Wilhelm Benecke, Heidelberg, to Henry Crabb Robinson, [London], 10 February 1833.
Heidelberg febry10 1833
My dear Sir,
I had great pleasure is receiving your letter, and I should have answered it on the spot, had you not told me, that you were on the eve of making an excursion into the country; but being informed by my son that you are returned some time ago, I will no longer deprive myself of the pleasure of a little conversation with you. I am obliged to you for the explanation you have given me concerning Mrs Wiss’s affairs, I must mention, however, that I was well aware, that the case in question did not at all regard the insurance laws and that Mrs D. must have misunderstood me in this respect, I only observed on that occasion, that if all persons living in foreign countries were under the necessity of proving wills in England before they were able to receive payment of a policy effected there, it was to be wondered at that such insurances should be affected at all, and I thought that the Directors, for their own profit, might be prevailed upon to dispence with that difficulty if they were credibly informed that in this case they would run no risk in paying to the sale and legal heirs and administrators. – Mrs Wiss has since inherited from her late husbands brother abt 750£ and Mr Sinclair, who refuses to be made trustee, advises her to give his consent to have that money invested in shares of the Globe Insurance Cy which, he says, would yield about 5 pr Ct interest. On her asking my advice I told him that I would first request you to give your opinion on the subject, and I hope that you will do me and her that favour. Shares, generally speaking, appear to me a very uncertain kind of property, as the dividend must of course depend on the success of the Company. Should you be able to point out another mode of laying out the money to advantage with security I should be greatly obliged to you if you would inform me of it.

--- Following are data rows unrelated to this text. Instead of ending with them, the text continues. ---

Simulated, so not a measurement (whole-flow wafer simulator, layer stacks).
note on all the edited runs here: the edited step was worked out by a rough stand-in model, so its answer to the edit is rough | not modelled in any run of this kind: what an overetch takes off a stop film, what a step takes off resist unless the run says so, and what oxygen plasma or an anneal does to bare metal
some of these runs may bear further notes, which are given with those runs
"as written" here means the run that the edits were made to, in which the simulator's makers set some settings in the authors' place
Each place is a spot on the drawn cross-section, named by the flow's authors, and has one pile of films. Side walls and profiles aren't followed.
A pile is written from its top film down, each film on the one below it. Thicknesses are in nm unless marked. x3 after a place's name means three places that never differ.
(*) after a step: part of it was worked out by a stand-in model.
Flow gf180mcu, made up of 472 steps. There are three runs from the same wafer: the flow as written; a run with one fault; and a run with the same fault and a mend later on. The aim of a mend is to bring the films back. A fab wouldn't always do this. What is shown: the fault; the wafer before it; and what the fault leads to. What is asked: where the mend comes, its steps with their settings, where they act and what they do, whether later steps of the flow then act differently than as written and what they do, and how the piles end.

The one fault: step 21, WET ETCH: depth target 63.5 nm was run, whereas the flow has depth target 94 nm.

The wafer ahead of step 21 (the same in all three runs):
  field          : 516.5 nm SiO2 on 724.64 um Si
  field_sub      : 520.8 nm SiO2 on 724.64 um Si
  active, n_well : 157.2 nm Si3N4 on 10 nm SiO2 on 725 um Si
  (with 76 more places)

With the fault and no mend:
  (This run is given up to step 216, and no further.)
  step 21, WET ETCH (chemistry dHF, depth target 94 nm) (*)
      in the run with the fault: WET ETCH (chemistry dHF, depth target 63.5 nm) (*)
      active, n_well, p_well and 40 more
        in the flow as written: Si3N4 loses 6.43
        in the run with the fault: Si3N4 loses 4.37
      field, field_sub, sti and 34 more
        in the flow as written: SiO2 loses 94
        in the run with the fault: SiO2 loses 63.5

I fully concur in what you say about our German as well as your English reformers. There are, most undoubtedly among them a great many well meaning and well informed persons, but by far the greater number are led by selfish motives, and if they were to succeed I am confident that the changes effected by them would not be for the better. In times like these, where it is impossible for any man of conscience and wisdom to declare for either party, the only course to pursue, I think, is, to promote, as far as it is in our power, those principles of true wisdom and moderation without which it is impossible that any true reform should ever take place, the first of which is, that every one must begin by reforming himself.
My commentary on Pauls Ep. to the Rom. is now in your hands and I long to hear what an impression it has made upon you. I do not expect that you will subscribe to all I have said in that book, but I doubt not that you will approve of the Idea of the whole, and that by repeated reading you will find more and more the connexion which exists between its different parts. It is, in fact, a complete system of Natur Philosophie in the nobler sense of the word, but I could not make it appear a system, because, in the quality of a Commentator, I was obliged to follow my author step by step. I hope you have paid due attention to the Preface, which, in my opinion, is the best I ever wrote
The prospect you hold out to me of spendg a few months of the next summer with us, gives me very great satisfaction and I hope that nothing will prevent you from executing your plan. We shall thus have an opportunity of entering more into the details of this most interesting subject. It is not quite certain yet whether we shall remain here or go to Hombro’ but the former is now probable. If any change should take place I shall take care to inform you of it immediately, and you may take it for granted that we remain here until you hear to the contrary.
My son wrote me some time ago that the late Lord Parkington in the last edition of his book on the laws of shipping has made a very honourable mention of my book on Insurance and that it has many passages of it. You know that my Germ. work on the same subject is held in great repute by all the german lawyers and is in fact the first authority in mattes of Inse. It has been translated into Italian and spread over all the East, as the < > book is in french. Oberappellations Praesident Heyse in Lübeck, one of our most eminent lawyers, who was formerly Professor at Heidelberg, expresses himself about my English book in the following manner, in Juristische Abhandlungen, mit Entscheidungen des Oberappellations-Gerichts der vier freien Städte Deutschlands, von Heyse und Cropp, 1r Band, Hamburg 1827, p. 583 “Dieses Werk, welches wir bisher weder in unsern gelehrten Blättern angezeigt, noch sonst irgendwo angeführt gesehen haben, verdiehnte wohl größere Aufmerksamkeit als es bisher gefunden hat, da es noch besser und gründlicher ist, als das System des Assekuranzwesens”. (desselben Verfassers)
Is it not strange under these circumstances that the book should still be so publicly neglected in England? and should it not be advisable to draw the attention of the Publick once more to it by some advertisement? Perhaps you will do me the favor to speak on the subject to Mr Baldwin. I confess that I should be glad to recover at least the money which I have laid out upon that book ^about 200£^; to derive any great benefit from it was never in my contemplation.
Text: Crabb Robinson Correspondence, Dr. Williams's Library, London, 1833, letter 92.